Rebecca and The Idea of History

The young Daphne du Maurier

The young Daphne du Maurier

During our vacation, Mrs Acilius and I read Daphne du Maurier’s Rebecca.  At the same time, I was reading R. G. Collingwood’s The Idea of History.  These two books were both written in the mid-1930s by English authors; otherwise, they seemed to have nothing in common at all.  Rebecca was a popular novel, intended for a mass audience; The Idea of History is a rather austere work of philosophy, which its author never even attempted to publish.  It was found among Collingwood’s papers after his death, and brought to his publishers’ attention by his friends.  We wanted to read Rebecca because we had seen Hitchcock’s movie and were curious about some themes hinted at there; I’d been meaning to read The Idea of History for several years.  They just happened to turn up on our reading lists at the same time.  

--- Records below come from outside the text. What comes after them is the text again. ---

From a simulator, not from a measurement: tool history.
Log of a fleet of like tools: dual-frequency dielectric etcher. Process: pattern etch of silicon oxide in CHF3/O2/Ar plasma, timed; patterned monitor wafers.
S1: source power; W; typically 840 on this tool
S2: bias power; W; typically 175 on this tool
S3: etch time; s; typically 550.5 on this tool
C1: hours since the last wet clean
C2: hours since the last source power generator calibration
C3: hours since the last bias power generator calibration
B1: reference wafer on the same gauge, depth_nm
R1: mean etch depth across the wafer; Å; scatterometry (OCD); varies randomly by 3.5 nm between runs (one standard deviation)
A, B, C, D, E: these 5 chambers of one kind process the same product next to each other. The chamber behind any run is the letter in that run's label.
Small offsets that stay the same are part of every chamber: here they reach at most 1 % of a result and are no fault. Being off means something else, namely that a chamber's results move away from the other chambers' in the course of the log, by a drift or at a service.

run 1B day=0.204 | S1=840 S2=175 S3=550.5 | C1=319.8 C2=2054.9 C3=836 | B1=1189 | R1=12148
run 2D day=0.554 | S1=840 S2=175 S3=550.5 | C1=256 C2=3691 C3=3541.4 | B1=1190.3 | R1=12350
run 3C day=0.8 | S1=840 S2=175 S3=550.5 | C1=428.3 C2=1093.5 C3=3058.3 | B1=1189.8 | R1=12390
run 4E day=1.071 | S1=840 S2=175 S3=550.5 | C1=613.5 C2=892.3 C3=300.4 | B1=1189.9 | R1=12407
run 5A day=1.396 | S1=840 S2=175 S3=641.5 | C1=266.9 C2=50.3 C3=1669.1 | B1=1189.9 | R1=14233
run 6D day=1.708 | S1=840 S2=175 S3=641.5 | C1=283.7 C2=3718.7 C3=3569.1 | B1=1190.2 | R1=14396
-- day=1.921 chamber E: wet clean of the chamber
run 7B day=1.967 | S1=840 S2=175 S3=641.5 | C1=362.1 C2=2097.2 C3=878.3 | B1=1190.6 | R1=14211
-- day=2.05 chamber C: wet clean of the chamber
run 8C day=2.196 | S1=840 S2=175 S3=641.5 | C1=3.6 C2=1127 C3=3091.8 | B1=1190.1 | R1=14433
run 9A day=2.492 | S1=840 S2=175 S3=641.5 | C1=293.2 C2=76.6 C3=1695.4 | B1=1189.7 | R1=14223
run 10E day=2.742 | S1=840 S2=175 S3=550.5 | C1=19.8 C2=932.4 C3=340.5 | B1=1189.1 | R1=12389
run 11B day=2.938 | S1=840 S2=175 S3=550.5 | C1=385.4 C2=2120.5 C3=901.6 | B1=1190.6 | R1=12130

I was surprised to find that the two books complement each other rather nicely.  The narrator and main character of Rebecca is a woman who never gives her own name; we know that her husband is named Maxim de Winter, and that Maxim de Winter’s first wife, Rebecca, died suddenly about a year before the story begins.  Rebecca was a powerful personality, and once the second Mrs de Winter arrives at her husband’s estate to start her new life with him she finds that everyone she meets there seems to be obsessed with her predecessor.  Having spent her life up to the moment when she married Maxim in a modest station, the second Mrs de Winter had already been intimidated by Maxim’s great wealth and prestige.  She was also keenly aware of the fact that she had none of the skills required to manage Maxim’s immense household.  The second Mrs de Winter hides from the servants and comes to feel that the contrast between her own homely self and Rebecca’s great brilliance must be a painful disappointment to everyone.  To escape from her fears and find her place in her new home, the second Mrs de Winter must come to understand her husband’s relationship with his late wife.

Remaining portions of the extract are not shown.